F = F(rot)+2mΩ X V(rot) + mΩ X Ω X r

I have been stuck with this problem since the start of the week, and i don't know how i should start, any help is apreciated

 

[berkeman]

Welcome to PF, Sarah.

What's a Kirby? Is that like a mass sliding with friction? Or maybe without friction? And where is the angle "u" that you mention? I see an angle $\alpha$ but no angle "u" so far...

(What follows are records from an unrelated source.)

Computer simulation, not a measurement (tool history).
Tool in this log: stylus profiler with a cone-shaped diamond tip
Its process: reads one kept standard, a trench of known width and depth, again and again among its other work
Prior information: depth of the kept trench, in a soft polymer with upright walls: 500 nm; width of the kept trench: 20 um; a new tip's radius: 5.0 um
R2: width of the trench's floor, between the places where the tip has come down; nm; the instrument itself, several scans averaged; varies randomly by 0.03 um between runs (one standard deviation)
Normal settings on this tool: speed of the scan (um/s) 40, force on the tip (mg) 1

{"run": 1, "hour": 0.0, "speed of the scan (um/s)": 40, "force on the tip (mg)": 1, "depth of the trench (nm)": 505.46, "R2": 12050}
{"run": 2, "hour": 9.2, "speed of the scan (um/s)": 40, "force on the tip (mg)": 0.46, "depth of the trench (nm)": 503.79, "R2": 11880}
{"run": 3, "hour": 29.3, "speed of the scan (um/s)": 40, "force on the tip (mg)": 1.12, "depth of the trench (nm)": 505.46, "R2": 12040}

Also, can you show us some of the work you have done so far to try to start this problem? Thanks.

 

[Sarah2325]

Hi thanks for the answer! i have to apologize since english is not my first language so i forgot some things,
Kirby is just the object in the picture, sorry for not being clear. and the angle is indeed "alpha" but i made a mistake putting "u"
I have tried doing something, but I am completely stuck, since i have problems starting this, I am really sorry if i seem like a beggar with this, but i don't know what else i can do

 

[berkeman]

So the mass is sliding down the frictionless inclined plane, and the inclined plane is rotating Counter Clockwise about the vertical Zo axis? And you need to write the equation for the motion of the mass versus time given the starting orientation of the inclined plane?

 

[Sarah2325]

yes! write the equation of motion for each axis. thanks for answering! I am wondering how to do that since the rotation is really tricky, at least for me

 

[berkeman]

The horizontal component of the vector normal force on the mass points down the inclined plane, so that vector rotates along with the inclined plane. Can you write the equation for the normal force vector components as a function of time? Then the motion of the mass will be influenced by that horizontal component of the normal force, which will tend to accelerate it in a curved path. You should be able to express the acceleration, velocity and position of the mass as a function of time based on the changing horizontal normal force vector component.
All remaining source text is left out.